Wednesday, March 20, 2013

Postal Delivery:  Which will it be 5 day or 6 day delivery?

I just had a great exchange with my letter carrier (as I sometimes do) while at my mailbox today, and I wonder how many times a day my carrier is interrupted in her work, as I interrupted her, to politely chit-chat. Of course, I brought up the likelihood of five-day delivery come August, to which she gave a candid response, "Well, we've been losing money."

Most Americans—and maybe even some carriers—don't know the full story—or any story—about how the United States Postal Service endures pre-funding retirement benefit mandates from Congress, as well as other cost-drivers that have nothing to do with the digital age, electronic bill payments and multichannel communication trends. Nor do they know that both The White House and Congress spend these mandated monies on their own programs, even as the federal deficit spirals.

That's why it's easy to be indignant when some members of Congress, perhaps predictably, jumped onto the current appropriations bill (a continuing resolution to fund the government beyond March 27) with mandates for six-day delivery. Yet, one has to ask, where are the means for real relief from some of the costliest demands of the 2006 postal reform law? Making the Postal Service stick with Saturday delivery isn't the action we need Congress to take.

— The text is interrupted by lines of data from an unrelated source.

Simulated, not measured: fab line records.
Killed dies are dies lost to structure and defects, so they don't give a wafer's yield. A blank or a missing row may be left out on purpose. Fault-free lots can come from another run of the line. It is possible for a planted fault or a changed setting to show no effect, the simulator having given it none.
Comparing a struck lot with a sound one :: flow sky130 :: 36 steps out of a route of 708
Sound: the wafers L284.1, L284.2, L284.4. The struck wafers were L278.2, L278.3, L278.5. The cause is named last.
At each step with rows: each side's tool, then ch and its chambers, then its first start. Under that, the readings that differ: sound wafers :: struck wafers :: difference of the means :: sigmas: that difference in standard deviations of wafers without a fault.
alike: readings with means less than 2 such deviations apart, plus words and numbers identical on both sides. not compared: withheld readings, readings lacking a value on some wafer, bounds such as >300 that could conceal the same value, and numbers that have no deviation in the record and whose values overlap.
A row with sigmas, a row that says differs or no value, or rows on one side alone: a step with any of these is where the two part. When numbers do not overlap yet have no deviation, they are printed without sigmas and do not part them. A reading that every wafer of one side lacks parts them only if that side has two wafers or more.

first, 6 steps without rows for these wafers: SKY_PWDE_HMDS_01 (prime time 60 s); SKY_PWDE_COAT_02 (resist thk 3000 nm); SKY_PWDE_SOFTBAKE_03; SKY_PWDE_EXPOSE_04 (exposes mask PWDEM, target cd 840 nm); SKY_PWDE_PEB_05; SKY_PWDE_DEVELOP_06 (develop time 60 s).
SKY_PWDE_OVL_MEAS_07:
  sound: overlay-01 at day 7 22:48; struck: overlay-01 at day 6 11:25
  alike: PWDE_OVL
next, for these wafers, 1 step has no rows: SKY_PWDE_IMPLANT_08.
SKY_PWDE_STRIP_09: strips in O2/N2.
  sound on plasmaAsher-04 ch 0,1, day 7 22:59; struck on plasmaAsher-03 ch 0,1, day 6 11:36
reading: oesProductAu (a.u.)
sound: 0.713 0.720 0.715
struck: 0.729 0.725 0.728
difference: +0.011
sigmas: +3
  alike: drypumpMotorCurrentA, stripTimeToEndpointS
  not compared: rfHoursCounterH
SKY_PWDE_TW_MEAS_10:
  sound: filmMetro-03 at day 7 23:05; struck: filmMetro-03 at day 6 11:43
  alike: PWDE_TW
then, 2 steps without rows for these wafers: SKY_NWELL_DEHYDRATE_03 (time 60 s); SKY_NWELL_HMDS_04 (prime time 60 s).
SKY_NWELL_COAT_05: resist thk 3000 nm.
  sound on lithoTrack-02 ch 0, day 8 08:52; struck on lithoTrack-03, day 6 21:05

Is it really enough, or correct, to just counter USPS management efforts to cut costs and right-size the network? Why not delve deeper into the ills that Congress and the Administration—both parties involved here—have heaped onto the Postal Service's bottom line? Why not revisit real postal reform? How many more years must the Postal Service get squeezed, and default on payments, before Congress and the President take seriously its cause, its future, its sustainability?